Shine a flashlight on a wall. Rotate the flashlight so the illuminated spot moves.
Q: How fast does the spot move?
A: It depends how far away the wall is.
Q: How fast can the spot possibly move?
A: There is no limit. Put the wall far enough away, and the spot can move with any speed.
Q: What is moving across the wall?
A: Nothing. The light that makes up the spot at one instant is unrelated to the light that makes up the spot an instant later.
This is how a wave can be apparently superluminal: we interpret a series of unrelated events as a continuous 'wave'. Group velocity can also be superluminal; even though the individual chunks of energy are going at roughly $c$, the region where they superpose constructively (the 'crest of the wave') goes faster than $c$.

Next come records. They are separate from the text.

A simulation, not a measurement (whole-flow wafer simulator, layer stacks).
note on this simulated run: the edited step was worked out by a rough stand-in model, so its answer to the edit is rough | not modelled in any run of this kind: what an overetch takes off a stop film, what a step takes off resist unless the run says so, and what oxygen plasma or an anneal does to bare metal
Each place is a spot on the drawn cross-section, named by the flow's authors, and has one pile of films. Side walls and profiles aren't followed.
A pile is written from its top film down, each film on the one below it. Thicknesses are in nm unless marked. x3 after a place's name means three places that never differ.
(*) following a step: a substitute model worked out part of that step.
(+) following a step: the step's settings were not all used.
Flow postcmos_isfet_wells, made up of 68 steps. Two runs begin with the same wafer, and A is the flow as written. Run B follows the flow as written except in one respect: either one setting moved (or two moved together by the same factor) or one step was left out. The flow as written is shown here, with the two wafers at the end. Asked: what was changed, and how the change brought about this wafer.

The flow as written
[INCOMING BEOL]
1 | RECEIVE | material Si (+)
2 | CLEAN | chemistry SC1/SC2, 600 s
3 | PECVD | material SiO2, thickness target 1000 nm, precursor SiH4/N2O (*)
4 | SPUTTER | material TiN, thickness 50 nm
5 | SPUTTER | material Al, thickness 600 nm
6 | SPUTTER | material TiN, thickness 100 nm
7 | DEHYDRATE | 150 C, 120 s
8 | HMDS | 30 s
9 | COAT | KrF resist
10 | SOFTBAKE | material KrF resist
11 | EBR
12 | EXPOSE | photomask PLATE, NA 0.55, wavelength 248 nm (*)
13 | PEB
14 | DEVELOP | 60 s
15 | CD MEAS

How do we write mathematically that "information" cannot go faster
than light? And along a similar line of thought, how do we relate
"information" with special relativity.
Since you are looking for an equation (you say "mathematically"), I would undoubtedly choose this:
$$\left[\hat O (x),\, \hat O' (y)\right]=0, \, \mbox{if}\; x-y \; \mbox{is spacelike}$$
where $\hat O$ and $\hat O'$ are the (linear self-adjoint) operators corresponding to two physical observables —in particular, both may be the same observable and therefore the same operator ($\hat O=\hat O'$)—, and $x, y$ are two points in space-time. This equation summarizes the fact that information cannot travel faster than light because it says that the results of two experiments separated by a space-like interval cannot be correlated. And this is what "information" means since one codes information with physical effects. Please, see this Definitions: 'locality' vs 'causality' if you are interested in the different usages of the terms "causality" and "locality", which are physically more relevant or why entanglement do not imply faster than light propagation.
The previous formula assumes that the physical laws obey the principles of quantum mechanics and special relativity, and are thus quantum field theories. This is the case for the electromagnetic, the weak and the strong interactions and also likely for the case of the gravitational interaction in the weak field limit and in the sense of an effective field theory; which are the fundamental interactions that we know.
Lastly, what is the relationship between Special Relativity and the
fact that the phase velocity of a wave packet can go faster than light
(light speed here being the group velocity)
Sometimes defining the speed of a wave is tricky. The signal or information velocity is often the group velocity (which is the velocity of a wave packet), even though in some media (see http://en.wikipedia.org/wiki/Signal_velocity) it is not. But the phase velocity (the rate at which the phase of the wave propagates) cannot carry information (see http://en.wikipedia.org/wiki/Phase_velocity) and may be faster than $c$.
Is there a reason we cannot consider the frame of reference of a
specific phase in a wave packet?
You may take any inertial frame provided its speed be lower than $c$. Note that according to special relativity one needs an infinite amount of energy to cross the speed of light $c$ threshold.
Edit: SMeznaric points out —and I agree with him— that space-like separated measurements may give correlated results. What is not possible is to send information one has control over, such as the choice of measurement operators.
Best Answer
The simple answer is that the wave packet travels at the group velocity not the phase velocity, and the group velocity is always less than or equal to $c$.
You might argue that you aren't using a wave packet. For example you might argue that you are just turning the light on and waiting for it to get to the point $B$. However any modulation of the wave intensity, including turning it on and off, will propagate at the group velocity.